What is a Hard Money Loan?

A hard money loan otherwise known as a bridge loan would typically be offered by a non-traditional or private lender and allow investors to avoid the extended process and extensive requirements of traditional loans

In essence, lacking in areas such as having an excellent credit score, credit history, and consistent income among other typical requirements may not be deal-breakers for a hard money loan. 

Alex Robertson, Fund That Flip Territory Manager with an investment property financed by us.Instead, a hard money lender is primarily concerned with the value of the property being used as collateral. This is because, in the event that the borrower is unable to meet the agreed terms, the lender would sell the property to recoup the funds released. 

This loan type is usually for a short-term (typically 12 to 36 months, or at Fund That Flip, 6 to 12 or 6 to 18 months), is non-conforming, and is mainly used by investors for real estate transactions. Their characteristic feature of a short funding time frame is one of the reasons why investors opt for this loan type. 

In addition, the asset-based lending nature of the loan, as well provision of access to construction capital while eliminating restrictive consumer underwriting and project oversight are among other leading reasons why real estate investors opt for hard money loans relative to traditional bank loans. 

Benefits/Pros of Hard Money Loans 

In the right situation, hard money loans are an excellent financial choice, and can also be a bailout option when you are in a tight spot. Here are some major benefits of opting for a hard money loan: 

Limited Requirements 

Traditional loans have a slew of requirements including a good credit score, good debt-to-income ratio, decent credit history, recent W-2, and many others. 

On the other hand, hard money loans may provide real estate investors who have a bad, fair, or little credit history with an avenue to skip all of those and get right to the capital to fund their project. Usually, most reputable lenders may consider creditworthiness alongside property value, however, the requirement is not mandated as it is with traditional loans. 
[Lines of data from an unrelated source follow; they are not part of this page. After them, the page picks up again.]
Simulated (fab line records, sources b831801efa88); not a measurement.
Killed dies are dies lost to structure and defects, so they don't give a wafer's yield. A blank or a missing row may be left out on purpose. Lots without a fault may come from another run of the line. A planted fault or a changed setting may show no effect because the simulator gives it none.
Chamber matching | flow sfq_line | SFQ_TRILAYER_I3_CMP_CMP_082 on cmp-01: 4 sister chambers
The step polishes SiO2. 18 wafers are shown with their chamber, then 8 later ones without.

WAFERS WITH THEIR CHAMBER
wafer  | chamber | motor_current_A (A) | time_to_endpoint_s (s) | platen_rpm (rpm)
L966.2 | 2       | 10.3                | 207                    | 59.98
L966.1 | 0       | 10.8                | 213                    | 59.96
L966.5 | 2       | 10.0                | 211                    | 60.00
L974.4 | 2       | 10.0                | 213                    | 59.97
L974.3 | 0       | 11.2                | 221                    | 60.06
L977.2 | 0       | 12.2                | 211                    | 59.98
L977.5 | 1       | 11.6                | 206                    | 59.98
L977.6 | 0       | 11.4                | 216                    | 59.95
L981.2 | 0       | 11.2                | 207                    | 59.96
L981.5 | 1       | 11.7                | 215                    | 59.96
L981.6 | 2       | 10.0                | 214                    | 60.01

Once the property is vetted and found to check the hard money lender’s boxes, you may be well on your way to securing that loan. 

Ease of Access to Funds  

One of the major impediments to real estate transactions is the long wait for funds disbursal, particularly if you are using a mortgage. This has not in any way been helped by the implemented mortgage lending regulations found in the Dodd-Frank Act.

This implies that waiting for a loan could run into months, leading investors to lose out on potential real estate goldmines. Opting for a hard money loan could see funding provided within a few weeks. 

Furthermore, running out of funds when working on a project that has a set timeline for completion could imply a whole lot of trouble. In such a scenario, a hard money loan could allow you to meet your target thanks to easy and rapid access to funds. 

Flexible Terms 

Unlike traditional loans that have requirements mostly set in stone and provide little or no wiggle room, hard money loans allow more freedom. Since they are offered by private lenders, you might be able to negotiate the terms of the loan. 

Since each deal is individualized and doesn’t follow a uniform underwriting process, you may be able to: 

  • Negotiate a repayment schedule to fit with your plans 
  • Eliminate or cut down certain fees such as the origination fee 
  • Negotiate interest rate (this is easier if you have a good track record with the lender).

Choice of Collateral 

Usually, the lender considers the investment property to be collateral for the loan. However, some lenders could provide a measure of freedom with respect to the choice of collateral. 

For instance, personal assets such as your residential property or a retirement account could be put up to get the loan. You should note that this is not the case with all lenders. 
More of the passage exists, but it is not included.